Szyperski: Sebastian the GreatWritten by Shannon Szyperski | | firstname.lastname@example.org
One August morning more than 10 years ago I woke up to find our two cats nestled up against my belly, one on each side. Considering they had never done such a thing before, I had a strong feeling that they knew something I didn’t. The two feline friends we had come to love almost like children seemed to be subtly letting me know that our first child of the non-furry variety was less than nine months away. They were right.

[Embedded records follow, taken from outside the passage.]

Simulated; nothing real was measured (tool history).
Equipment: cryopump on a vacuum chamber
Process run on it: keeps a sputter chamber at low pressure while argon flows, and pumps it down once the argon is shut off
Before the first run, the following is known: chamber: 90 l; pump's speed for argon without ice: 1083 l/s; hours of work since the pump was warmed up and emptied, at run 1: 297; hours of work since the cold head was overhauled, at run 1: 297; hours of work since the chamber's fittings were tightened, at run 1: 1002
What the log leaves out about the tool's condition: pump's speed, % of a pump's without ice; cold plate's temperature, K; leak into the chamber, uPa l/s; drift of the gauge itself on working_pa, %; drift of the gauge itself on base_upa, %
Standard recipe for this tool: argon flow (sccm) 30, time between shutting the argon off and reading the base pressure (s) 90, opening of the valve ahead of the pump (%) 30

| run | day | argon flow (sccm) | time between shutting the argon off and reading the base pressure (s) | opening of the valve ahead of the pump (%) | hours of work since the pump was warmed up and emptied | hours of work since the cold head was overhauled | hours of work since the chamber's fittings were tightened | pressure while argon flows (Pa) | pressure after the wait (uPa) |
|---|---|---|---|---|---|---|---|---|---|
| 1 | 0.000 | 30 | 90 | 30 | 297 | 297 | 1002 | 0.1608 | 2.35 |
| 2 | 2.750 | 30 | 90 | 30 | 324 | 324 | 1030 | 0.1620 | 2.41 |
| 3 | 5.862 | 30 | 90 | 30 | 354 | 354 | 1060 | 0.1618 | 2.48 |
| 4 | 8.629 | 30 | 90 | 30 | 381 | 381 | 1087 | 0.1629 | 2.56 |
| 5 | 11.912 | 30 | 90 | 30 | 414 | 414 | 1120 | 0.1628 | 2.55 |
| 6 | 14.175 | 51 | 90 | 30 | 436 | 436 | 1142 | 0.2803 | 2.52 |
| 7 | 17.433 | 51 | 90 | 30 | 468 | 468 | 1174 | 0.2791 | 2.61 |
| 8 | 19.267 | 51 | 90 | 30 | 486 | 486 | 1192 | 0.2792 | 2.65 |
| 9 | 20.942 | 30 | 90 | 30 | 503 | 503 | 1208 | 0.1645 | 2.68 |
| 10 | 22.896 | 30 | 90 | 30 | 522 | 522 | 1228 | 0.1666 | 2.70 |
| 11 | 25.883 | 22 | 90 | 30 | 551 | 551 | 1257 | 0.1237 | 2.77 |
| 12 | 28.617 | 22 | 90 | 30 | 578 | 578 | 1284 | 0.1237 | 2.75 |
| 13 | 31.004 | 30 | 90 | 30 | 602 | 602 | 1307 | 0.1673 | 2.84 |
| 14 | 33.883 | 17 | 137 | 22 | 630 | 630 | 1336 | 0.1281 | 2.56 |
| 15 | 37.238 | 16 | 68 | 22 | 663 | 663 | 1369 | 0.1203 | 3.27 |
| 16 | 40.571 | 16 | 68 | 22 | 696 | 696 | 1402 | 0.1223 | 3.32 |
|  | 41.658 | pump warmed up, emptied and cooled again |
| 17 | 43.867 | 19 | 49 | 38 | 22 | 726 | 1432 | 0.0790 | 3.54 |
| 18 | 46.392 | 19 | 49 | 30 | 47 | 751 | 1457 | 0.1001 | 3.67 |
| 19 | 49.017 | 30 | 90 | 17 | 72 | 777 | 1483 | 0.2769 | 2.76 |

Having our cats be the ones to unveil our parenthood was quite fitting, for it was Sasha and Sebastian who first introduced us to the world of household chaos and sibling conflict. Sasha, our black shorthair, embodied everything we imagined our future family life to be — a calm, warm and loving slice of heaven on Earth. Sebastian, our orange longhair, then came along as the living expression of everything our future family life actually would be — an unpredictable journey of sneak attacks and random yelping.
Sebastian, the adorable kitten we adopted to ward off the loneliness we assumed Sasha was experiencing during our long work days, instead terrorized her relentlessly from day one. The fast friend we had imagined for Sasha quickly became a fast fiend and we couldn’t help but wonder if we had made a big mistake.
Sebastian’s reign of terror during the early years even spilled over onto us. Many, many a night we would wake up with the cutest, most playful little orange kitten clamped forcefully down upon at least one of our unsuspecting toes. The brutal middle-of-the-night, sorry-I-mistook-your-feet-for-mice-again wake-up calls were actually good practice for the curious, who-needs-sleep children we were destined to have soon after.
Throughout the years, we came to know all of Sebastian’s idiosyncrasies. His obsessive-compulsive nature constantly manifested itself in new and interesting ways, from avoiding his food dish unless not a speck of white was showing at the bottom to licking his fur cleaner than we kept anything else in our entire house. He could wildly jump higher than our shoulders during playtime and then lovingly curl up in our lap when he sensed that we needed him most. Whether good or bad, we learned to accept him for what he was and came to realize that his presence in our family was always a perfect gift and never a mistake.
I can’t believe he’s gone.
As the thought occasionally crossed my mind that Sasha may not have too many years left in her, I never considered that our younger, full-of-life Sebastian might go first. Even when he began to slow down and look a little thinner, I just didn’t think of it as a prelude to an ending. I wasn’t ready to lose him.
In less than a week, Sebastian went from his normal self, welcoming guests at the front door, to huddled under a table with a frail frame and a face I barely recognized. When our vet confirmed that things didn’t look good, we took our three children in to be with him as a family one last time. Mike and I then went back alone the next day to accept the inevitable. As we tearfully held him on his last day, I couldn’t help but recall holding him as a new kitten at his very first vet appointment, never imagining a day 12 years later when we would sit and be with him as he took his very last breaths.
The week before his end, my 3-year-old had walked up to me out of the blue without explanation and said, “Sebastian’s gonna die.” Assuming she had picked something up from a random TV show, I reacted somewhat angrily and quickly explained that we don’t say things like that. He wasn’t sick, we didn’t consider him old and she really wasn’t all that involved with him, so I couldn’t imagine why she would ever utter such a thing.
I didn’t reflect upon her declaration until the day after Sebastian was gone. Could she have known it was time for him to leave our world just as Sebastian had known it was time for her brother to enter it? Whatever the exact meaning, I can’t help but think at moments like this that there is some sort of framework and purpose to it all. When I stare at his still-fur-covered chair, hardly able to handle no longer seeing him in it, I find solace in the fact that he may be out there somewhere prancing around with the ease of a kitten and playfully terrorizing parts of the universe we have yet to reveal.